Rejected
|The quandaries of the modern tech giant are myriad; how to launch an exciting new product, to shape the perception of it so that the affluent target demographic sees it as not merely desirable but essential, a gateway to new possibilities? An early digital camera from the Sonu empire launched in 1997, the Mavico went through several advertising campaigns, all of them rejected, before it found its niche in the market.
The Sonu Corporation also moving into broadcasting, empty channels crying out for content to fill the hours and nothing ever wasted, it was perhaps inevitable that those rejected campaigns might see the light of day, or at least the graveyard slot, hosts Bob Dergens and Sharron Nelson linking three such segments in a filler slot showing the versatility of the Mavico in capturing demonic forces as they manifest, the massacre of friends hiking in the forest, and the casting of a hex on an unfaithful lover.
Written and directed by The Spirit of Haddonfield’s Rene Rivas who also stars as Degas, providing vacuous commentary alongside Sarah Llewellyn as Nelson, smiling for the cameras while touting the marvel of the Mavico, Rejected captures the square-formatted, VHS quality, floppy-disk enabled fin de siècle of late nineties with the requisite on-the-nose acting favoured by infomercials to emphasise the selling points, the fashions as terrifying as any horror film.
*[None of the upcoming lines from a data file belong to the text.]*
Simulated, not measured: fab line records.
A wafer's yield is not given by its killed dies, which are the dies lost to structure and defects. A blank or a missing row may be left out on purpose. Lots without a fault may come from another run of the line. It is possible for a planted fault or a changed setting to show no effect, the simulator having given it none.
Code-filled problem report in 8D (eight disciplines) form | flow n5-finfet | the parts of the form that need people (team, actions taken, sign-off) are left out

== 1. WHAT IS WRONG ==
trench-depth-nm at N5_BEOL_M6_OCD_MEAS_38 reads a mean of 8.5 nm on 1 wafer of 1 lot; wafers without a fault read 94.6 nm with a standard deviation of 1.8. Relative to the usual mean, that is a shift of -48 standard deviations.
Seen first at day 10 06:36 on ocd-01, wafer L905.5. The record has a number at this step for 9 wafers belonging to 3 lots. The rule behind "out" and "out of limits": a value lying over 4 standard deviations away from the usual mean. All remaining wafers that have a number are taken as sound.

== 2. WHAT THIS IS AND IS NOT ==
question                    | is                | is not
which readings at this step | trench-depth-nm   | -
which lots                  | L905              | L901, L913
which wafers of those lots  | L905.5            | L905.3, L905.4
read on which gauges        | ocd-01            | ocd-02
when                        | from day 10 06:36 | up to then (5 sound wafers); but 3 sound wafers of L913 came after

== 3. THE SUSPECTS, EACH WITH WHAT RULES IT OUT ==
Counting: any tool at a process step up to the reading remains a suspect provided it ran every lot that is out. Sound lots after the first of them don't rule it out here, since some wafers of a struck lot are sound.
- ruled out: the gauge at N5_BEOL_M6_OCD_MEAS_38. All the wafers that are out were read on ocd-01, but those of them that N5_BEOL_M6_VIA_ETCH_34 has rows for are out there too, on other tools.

An era which now seems like a cry for help from the dying days of the last century, Rejected squeezes three shorts into the frame, perhaps slipping out of the punchy format of the commercial as the horrors unfold upon the characters, but entertaining with the variety squeezed into fifteen minutes and impressing with practical effects and the retro-technology dusted off and brought to life for the production, chunky keyboards and cathode ray monitors, all told with a thrilling 7.9 x optical zoom.